Levitan: I met my wife at the Hideout many years ago. And when my wife and I were getting engaged, we kind of did a scavenger hunt-style recreation of various places around the city that were important to us. And when we got to the Hideout, Tim had agreed to completely restage the moment that we met. He was, like, in a full tuxedo. He took this acting role very seriously. And he created this whole moment that was completely ridiculous, but it just showed a lot of love, that he would take the time to participate in that.

Esposito: I got married at the Hideout [in 2015]. Perfect wedding, perfect wedding venue. They gave us a great deal.

Tim Tuten: When we talk about Abraham’s being engaged here, and Cameron and Rhea [Butcher] having their marriage ceremony here, actually, that’s what our dream of the Hideout was.

The Specter of Redevelopment

In 2013, the last steel mill in the area, Finkl Steel, shuts down its site near the Hideout; other mills have already been repurposed. Soon, the City redistricts the area. Because local aldermen have considerable control over development in their wards, a long-anticipated redevelopment begins to seem likely.

Samuelson: There’s still heavy industries around there [into the 1990s and 2000s], but the old steel mill becomes a city service garage [the Department of Fleet Management] where they park automobiles, and the place across the way, where the old steel mill was, stored garbage trucks.

Katie Tuten: So, since the day we bought the Hideout, they’ve been talking about selling the city property. Every year, they’re like, “Ah, you hear Fleet Management is up for sale?” Yeah, we hear it every year.

The Hideout has built a fiercely loyal following. The club's website calls it, “the old restless roots of hard-working, hard-playing creative artistic expression and intellectual freedom.” (Photo courtesy of Martha Bayne)

Merriman: When you look at the site [of pending development], it’s very logical that that site could be used in a much better way than it’s being used now. A lot of the site is decrepit and vacant, and it’s close to downtown, it’s close to all kinds of other development.

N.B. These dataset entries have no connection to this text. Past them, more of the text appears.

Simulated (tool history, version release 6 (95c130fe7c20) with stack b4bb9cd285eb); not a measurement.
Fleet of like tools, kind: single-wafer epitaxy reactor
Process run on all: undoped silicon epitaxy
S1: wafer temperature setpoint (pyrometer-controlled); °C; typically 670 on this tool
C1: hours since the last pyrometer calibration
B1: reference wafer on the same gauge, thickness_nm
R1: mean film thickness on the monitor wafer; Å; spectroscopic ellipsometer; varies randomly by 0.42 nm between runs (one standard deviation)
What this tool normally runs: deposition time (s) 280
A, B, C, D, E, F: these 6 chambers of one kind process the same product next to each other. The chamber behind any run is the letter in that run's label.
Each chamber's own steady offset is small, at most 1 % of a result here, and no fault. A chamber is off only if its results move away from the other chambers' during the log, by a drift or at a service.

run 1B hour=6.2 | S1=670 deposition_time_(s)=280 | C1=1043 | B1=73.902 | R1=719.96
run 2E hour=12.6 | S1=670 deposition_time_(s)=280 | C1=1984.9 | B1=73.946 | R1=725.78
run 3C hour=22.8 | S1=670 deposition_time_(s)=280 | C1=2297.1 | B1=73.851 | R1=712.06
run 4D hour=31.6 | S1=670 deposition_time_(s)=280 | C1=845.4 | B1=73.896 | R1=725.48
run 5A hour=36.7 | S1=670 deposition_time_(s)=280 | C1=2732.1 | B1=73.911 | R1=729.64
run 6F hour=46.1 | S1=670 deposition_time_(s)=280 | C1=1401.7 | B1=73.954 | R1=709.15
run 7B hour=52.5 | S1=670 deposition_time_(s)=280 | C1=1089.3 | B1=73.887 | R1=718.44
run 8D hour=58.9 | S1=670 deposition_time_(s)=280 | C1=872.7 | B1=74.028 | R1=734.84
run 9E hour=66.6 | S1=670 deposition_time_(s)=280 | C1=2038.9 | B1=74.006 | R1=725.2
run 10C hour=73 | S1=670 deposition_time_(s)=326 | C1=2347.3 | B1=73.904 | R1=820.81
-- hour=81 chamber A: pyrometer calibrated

Katie Tuten: We became really aware when they redistricted our ward. We’re politically astute to know what they were up to. We knew it was just a matter of time. But we had no idea what it is they are going to do.

Scott Waguespack, 43rd ward alderman: I used to have the whole area … before they mapped me out of there.

From 2015 to 2018, development corporation Sterling Bay acquires the former Finkl Steel site and a nearby plot from the City, which moves Fleet Management in 2017. Sterling Bay works with local alderman Brian Hopkins to secure city approvals and propose designating the area a TIF zone. The company also patronizes
the law firm of attorney Ed Burke, also a Chicago alderman, for tax dealings related to Lincoln Yards.

Weber: [TIFs had] sort of morphed over time into an all-purpose redevelopment tool, where the focus was not necessarily jobs and employment, but more real estate and property development.

Merriman: The TIF district is generally designed to benefit one or a small very number of companies, and it seems like almost public policy being made by private entities, to say “If you create a TIF district, we’ll come in.” But it’s very much being directed by private entities.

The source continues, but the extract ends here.